Well,
here is what it says.
And it’s pretty much what I said: the CoE got rid of bishops. Since that is where your clergy got their orders, they only got what the bishop-less CoE had to give. Which is unfortunately nothing.
I hope you don’t blame the Catholic Church for your own communion going Calvinist and losing its orders. Leo XIII was the messenger. He didn’t do the damage.
Figured you were off looking for it.
No mention of Calvinist in
AC, except talking about the French Calvinist gentleman, which is not the point of the Bull.
What is says is that through adoption of an invalid form in the Ordinal (no mention of sacerdotal sacrifice) and through an assumed invalid intent, in using that form, the Apostolic succession was broken, not that the CoE got rid of bishops. There were still bishops about who had been consecrated with
Pontificale Romanum. No point is given for this, but it is usually taken to be in 1559, with the consecration of Archbishop Parker. Both points (intent and form) have to be taken together, since there existed (and still do) Rites which everyone says convey valid orders, validly, which likewise do not mention sacrifice.
Intent, as the Bull says, is rarely assessed, it being an interior state. If other sacramental parts are not questionable, it is normally assumed that intent is valid
also; that is,
facere quod facit eccelsia. Unless something permits a
determinatio ex adiunctus. In
AC, that is taken to be use of the form, as constructed by whom, and when, it was.
It is not a totally unreasonable point. To see it argued well, read Clark’s ANGLICAN ORDERS AND DEFECT OF INTENTION. To see it opposed, (IMO, successfully) see Hughes’ STEWARDS OF THE LORD.
The subject is one that bears a certain similarity to Henry’s Great matter, in that is has political and theological and personal aspects. To see these at work, try Hughes’ ABSOLUTELY NULL AND UTTERLY VOID. I’ve found these three books, in my 10 years of reading on the matter (so to speak) are the best treatments I have found, on both sides.

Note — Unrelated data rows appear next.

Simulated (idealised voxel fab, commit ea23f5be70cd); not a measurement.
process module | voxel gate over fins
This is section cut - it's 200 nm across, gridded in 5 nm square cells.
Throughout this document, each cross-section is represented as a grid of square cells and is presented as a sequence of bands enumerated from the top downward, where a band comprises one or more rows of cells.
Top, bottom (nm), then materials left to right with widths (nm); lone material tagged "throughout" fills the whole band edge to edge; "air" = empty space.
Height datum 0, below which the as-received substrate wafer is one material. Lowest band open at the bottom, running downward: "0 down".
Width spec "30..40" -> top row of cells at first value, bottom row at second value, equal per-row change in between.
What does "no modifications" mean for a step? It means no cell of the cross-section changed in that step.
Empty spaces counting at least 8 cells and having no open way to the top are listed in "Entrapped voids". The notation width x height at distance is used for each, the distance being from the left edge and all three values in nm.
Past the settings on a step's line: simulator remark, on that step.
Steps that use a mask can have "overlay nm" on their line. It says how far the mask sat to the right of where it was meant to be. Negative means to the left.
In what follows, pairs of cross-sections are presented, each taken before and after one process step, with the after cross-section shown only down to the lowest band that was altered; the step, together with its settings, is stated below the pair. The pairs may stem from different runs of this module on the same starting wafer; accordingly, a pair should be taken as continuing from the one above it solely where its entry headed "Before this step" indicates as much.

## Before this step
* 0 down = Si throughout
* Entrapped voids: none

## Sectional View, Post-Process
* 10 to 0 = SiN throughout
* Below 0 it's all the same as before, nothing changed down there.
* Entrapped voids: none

After considering such things, one can move on to considering the impact of the joint consecrations between the OC-Utrecht and Anglicans, post 1932, and the same between the PNCC and Anglicans, post 1946, with the infusion of their episcopal lines.
In all, I certainly urge you to affirm what the RCC requires you to affirm (and that was emphasized by then Cardinal Ratzinger, in 1998), on the subject. Anglicans will likely affirm something else.
No, I’m not blaming the RCC for the status of Anglican orders. Though I might have a word with Herbert, Cardinal Vaughan, given a chance.